A Portfolio of my Work with Analytics, Finance and Technology

Saturday, 13 February 2016

Multivariable Regression for Concrete Compression Testing through R

Today's project focuses on creating a linear model that would describe the influence of multiple ingredients on concrete's ability to withstand loads. The linear model was built with R.

Data comes from Chung-Hua University, China. Input variables measured were cement, slag, fly ash, water, super plasticizer(SP), coarse aggregate and fine aggregates. Input variables were measured in kg/m3 of concrete. The output variable is compressive strength after 28 days, measured in MPa. Results show that water is the strongest influencer of compressive strength. Slag is the weakest influencer of compressive strength. Super plasticizer had little to no impact and was completely removed from the model. The compressive strength was determined to follow below equation:

Compressive strength
= 0.04970*(Cement) - 0.04519*(Slag) + 0.03859*(Fly ash) - 0.27055*(Water) - 0.06986*(Coarse Aggregate) - 0.05358*(Fine Aggregate)

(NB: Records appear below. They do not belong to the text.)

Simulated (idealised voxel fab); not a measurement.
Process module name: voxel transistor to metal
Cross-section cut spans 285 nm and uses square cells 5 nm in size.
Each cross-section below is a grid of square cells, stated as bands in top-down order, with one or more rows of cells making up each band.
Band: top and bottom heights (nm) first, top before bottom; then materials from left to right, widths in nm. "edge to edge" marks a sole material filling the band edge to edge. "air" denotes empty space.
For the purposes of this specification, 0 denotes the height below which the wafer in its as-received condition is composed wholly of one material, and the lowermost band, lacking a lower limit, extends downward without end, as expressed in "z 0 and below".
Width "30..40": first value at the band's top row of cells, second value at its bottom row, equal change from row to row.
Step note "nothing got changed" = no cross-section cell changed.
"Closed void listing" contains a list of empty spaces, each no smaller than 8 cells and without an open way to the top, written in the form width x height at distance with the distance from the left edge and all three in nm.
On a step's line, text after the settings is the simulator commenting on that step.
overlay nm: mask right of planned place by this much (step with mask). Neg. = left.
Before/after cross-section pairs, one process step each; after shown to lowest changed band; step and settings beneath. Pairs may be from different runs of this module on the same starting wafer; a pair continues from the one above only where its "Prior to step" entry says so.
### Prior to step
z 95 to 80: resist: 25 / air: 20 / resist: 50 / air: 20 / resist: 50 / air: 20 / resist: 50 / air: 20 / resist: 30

Normalized Histogram of Residuals

The correlation coefficient shows a strong fit (R2 = 0.8962) and the probability values are low for each variable. The normalized histogram shows a normal distribution of residuals. The distribution of residuals strongly support the linear model and removes the risk of systematic error.

The problem was approached by creating a multivariable linear regression of all the input variables:

Initial Regression

A high correlation coefficient exists. Some of the probability values, however, do not show strong evidence against the null hypothesis - notably slag, fine aggregates and SP. Fortunately, the step() function only selects feasible variables.

Final Regression

The coefficients are listed in the column. The full coding are as follows:

#Multivariable regression of Concrete Compression Test

#By Matthew Mano (matthewm3109@gmail.com)

#import data

concrete<-read.csv("slump.csv")

#remove incomplete tests

concretec<-concrete[complete.cases(slump),]

#generate linear model

concreter<-lm(CS~ Cement+Slag+Fly.ash+Water+SP+CA+FA, data=concretec)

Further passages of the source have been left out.